Chapter 11.2, Problem 9P

For Problems 5-14, please provide the following information.

(a) What is the level of significance? State the null and alternate hypotheses.

(b) Find the value of the chi-square statistic for the sample. Are all the expected frequencies greater than 5? What sampling distribution will you use? What are the degrees of freedom?

(c) Find or estimate the P-value of the sample test statistic.

(d) Based on your answers in parts (a)-(c), will you reject or fail to reject the null hypothesis that the population fits the specified distribution of categories?

(e) Interpret your conclusion in the context of the application

Meteorology: Normal Distribution The following problem is based on information from the National Oceanic and Atmospheric Administration (NOAA) Environment Data Service. Let be a random variable that represents the average daily temperature (in degrees Fahrenheit ) in July in the town of Kit Carson, Colorado. The x distribution has a mean $\mu$ of approximately $\text{75°F}$ and standard deviation $\sigma$ of approximately $\text{8°F}$. A 20-year study (620 July days) gave the entries in the rightmost column of the following table.

I	II	III	IV
Region under Normal Curve	$x°\text{F}$	Expected % from Noraml Curve	Observed Number of Days in 20 Years
$\mu -3\sigma \le x<\mu -2\sigma$	$51\le x<59$	2.35%	16
$\mu -2\sigma \le x<\mu -\sigma$	$59\le x<67$	13.5%	78
$\mu -\sigma \le x<\mu$	$67\le x<75$	34%	212
$\mu \le x<\mu +\sigma$	$75\le x<83$	34%	221
$\mu +\sigma \le x<\mu +2\sigma$	$83\le x<91$	13.5%	81
$\mu +2\sigma \le x<\mu +3\sigma$	$91\le x<99$	2.35%	12

(i) Remember that $\mu \text{ = 75 and }\sigma \text{ = 8}$. Examine Figure 7-3 in Chapter 7. Write a brief explanation fur Columns I, II, and III in the context of this problem.

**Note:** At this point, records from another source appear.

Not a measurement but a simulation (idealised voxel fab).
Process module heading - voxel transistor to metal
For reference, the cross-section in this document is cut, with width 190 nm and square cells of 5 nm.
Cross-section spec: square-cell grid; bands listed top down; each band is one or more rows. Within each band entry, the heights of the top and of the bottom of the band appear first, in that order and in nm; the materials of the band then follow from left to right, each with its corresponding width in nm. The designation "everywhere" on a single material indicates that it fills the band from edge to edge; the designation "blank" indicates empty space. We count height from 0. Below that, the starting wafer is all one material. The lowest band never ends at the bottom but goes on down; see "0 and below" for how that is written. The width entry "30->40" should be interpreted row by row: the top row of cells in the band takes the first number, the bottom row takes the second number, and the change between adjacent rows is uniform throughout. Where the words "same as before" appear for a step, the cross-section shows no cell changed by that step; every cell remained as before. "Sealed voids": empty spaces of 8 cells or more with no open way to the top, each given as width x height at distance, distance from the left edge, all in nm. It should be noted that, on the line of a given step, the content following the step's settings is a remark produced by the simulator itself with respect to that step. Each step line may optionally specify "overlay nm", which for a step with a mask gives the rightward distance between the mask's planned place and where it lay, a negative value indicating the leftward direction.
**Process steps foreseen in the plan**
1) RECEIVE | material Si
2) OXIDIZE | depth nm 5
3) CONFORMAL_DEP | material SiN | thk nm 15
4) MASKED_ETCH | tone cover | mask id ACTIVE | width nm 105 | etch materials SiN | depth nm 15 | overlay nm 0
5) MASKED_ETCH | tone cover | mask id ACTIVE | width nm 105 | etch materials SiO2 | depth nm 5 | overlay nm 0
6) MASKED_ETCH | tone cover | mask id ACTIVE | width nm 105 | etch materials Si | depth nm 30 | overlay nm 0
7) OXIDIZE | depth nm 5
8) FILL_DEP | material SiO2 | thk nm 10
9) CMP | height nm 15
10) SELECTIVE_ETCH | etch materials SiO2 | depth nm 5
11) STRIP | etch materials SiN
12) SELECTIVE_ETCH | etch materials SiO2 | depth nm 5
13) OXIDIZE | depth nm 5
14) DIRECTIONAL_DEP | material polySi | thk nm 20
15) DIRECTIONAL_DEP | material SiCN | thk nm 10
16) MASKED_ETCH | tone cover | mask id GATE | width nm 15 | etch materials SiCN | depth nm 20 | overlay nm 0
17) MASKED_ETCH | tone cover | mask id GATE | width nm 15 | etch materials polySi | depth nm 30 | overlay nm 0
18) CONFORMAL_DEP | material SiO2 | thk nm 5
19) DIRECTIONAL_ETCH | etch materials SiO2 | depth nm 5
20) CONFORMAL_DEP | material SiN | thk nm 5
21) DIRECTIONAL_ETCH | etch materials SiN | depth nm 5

(ii) Use a 19 level of significance to test the claim that the average daily. July temperature follows a normal distribution with $\mu \text{ = 75 and }\sigma \text{= K}\text{.}$

To determine

To explain: The columns I, II and III in the context of this problem.

Explanation of Solution

Let, X represents the average daily temperature (in degrees Fahrenheit), which follows the normal distribution with $\mu =75$ and $\sigma =8$.

The below graph shows normal curve with $\mu =75$ and $\sigma =8$. $$

We can see that, 2.35% of the data values will lie within 2 standard deviation below the mean and 3 standard deviation below the mean, 13.55% of the data values will lie within 1 standard deviation below the mean and 2 standard deviation below the mean, 34.0% of the data values will lie within mean and 1 standard deviation below the mean and mean.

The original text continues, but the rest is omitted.